How to Find VINs, Tire Stats and Other Information on Your Vehicle

find-vin-tire-vehicle-information

Vehicle and tire recalls are issued so often it would be easy to succumb to “concern fatigue” and decide to think about it later. But some recalls — like airbag recalls on older vehicles that have spent time in hot, humid climates — are more important than others. These vehicles, often found along the coastlines of Texas and other southern states, are 50% more likely to explode, according to the National Highway Transportation Safety Administration (NHTSA).

Tires usually are recalled because NHTSA or the tire company has received numerous reports of crashes due to tire failure. After investigating many such crashes and representing their victims, I know how critical it is to be knowledgeable about tire safety and pay attention to recalls. Drivers often miss tire recalls!

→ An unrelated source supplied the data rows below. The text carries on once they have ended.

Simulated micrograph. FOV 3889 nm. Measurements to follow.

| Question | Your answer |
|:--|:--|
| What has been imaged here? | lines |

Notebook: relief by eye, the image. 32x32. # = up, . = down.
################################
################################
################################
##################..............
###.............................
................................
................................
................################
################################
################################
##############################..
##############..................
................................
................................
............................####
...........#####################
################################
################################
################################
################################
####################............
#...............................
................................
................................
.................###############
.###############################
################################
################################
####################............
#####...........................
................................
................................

So where do you find such important information on your vehicle?

Q. Where is my VIN Located?

For cars, trucks, vans and SUVs, first try checking your vehicle documents such as your title, registration card, proof of insurance card and owner’s manual. If not found there, the VIN most often can be found etched into the dash on the driver’s side of the vehicle. You can read the number by looking through the windshield.
The VIN may also appear in a number of other locations:

  • On the engine block. Pop the hood, and look at the front of the engine.
  • Front of the car frame, near the container that holds windshield washer fluid.
  • Rear wheel well, directly above the tire.
  • Inside the driver-side doorjamb. Open the door and look near the top of the narrow panel where the door hinges.
  • Driver-side doorpost. Open the door and look on the narrow panel that appears on the outside when you open the door.
  • Underneath the spare tire.

Q. Where is Vehicle Tire Information?

Information about your tires is stamped on the tires’ sidewalls. The series of numbers and letters tells you what you need to know to determine if your tire is affected by a recall, when it was made, where it was made, its size and sometimes what type of tire it is.
To read the tire serial number, you’ll first need to find the letters DOT on the side of the tire. The serial number follows these letters (the tire size code usually is in larger print). Here’s what the numbers will tell you:

  • The first set of letters represents the tire’s manufacturing plant.
  • The second set of letters represents the tire size code.
  • There may be a block of numbers and letters that represents the type of tire. This is an optional listing.
  • The final four digits represent the week and year the tire was manufactured. For example, a listing that reads 1810 would represent the 18th week of 2010.

When you hear of a recall, a quick check of your vehicle’s tires will tell you if you need to pay attention to necessary maintenance or replacement issues.

Q. Where is My Vehicle’s Tire Pressure Information?

You’ll find the manufacturer’s optimum or recommended tire pressure for your car on a sticker in the door jam, or in your owner’s manual. Some models even place the stickers on the trunk lid, in the console or on the fuel door. Recommended pressure is usually between 30 and 35 PSI.

Q. Where is My Car Jack and Other Important Stuff?

Sorry, there’s no one location for tire jacks and spare tires, so you’re going to have to read your owner’s manual. While you’re at it, check out this other important information in the manual about your vehicle:

  • Types of fluids used and when they should be changed
  • What various warning lights mean
  • What your warranty covers

When it comes to critical safety recalls of vehicles and tires, take the time to locate your vehicle VIN and tire DOT serial numbers and enter them at www.safercar.gov to see if they are affected by a recall. This action can mean the difference between a safe ride home and not getting home at all.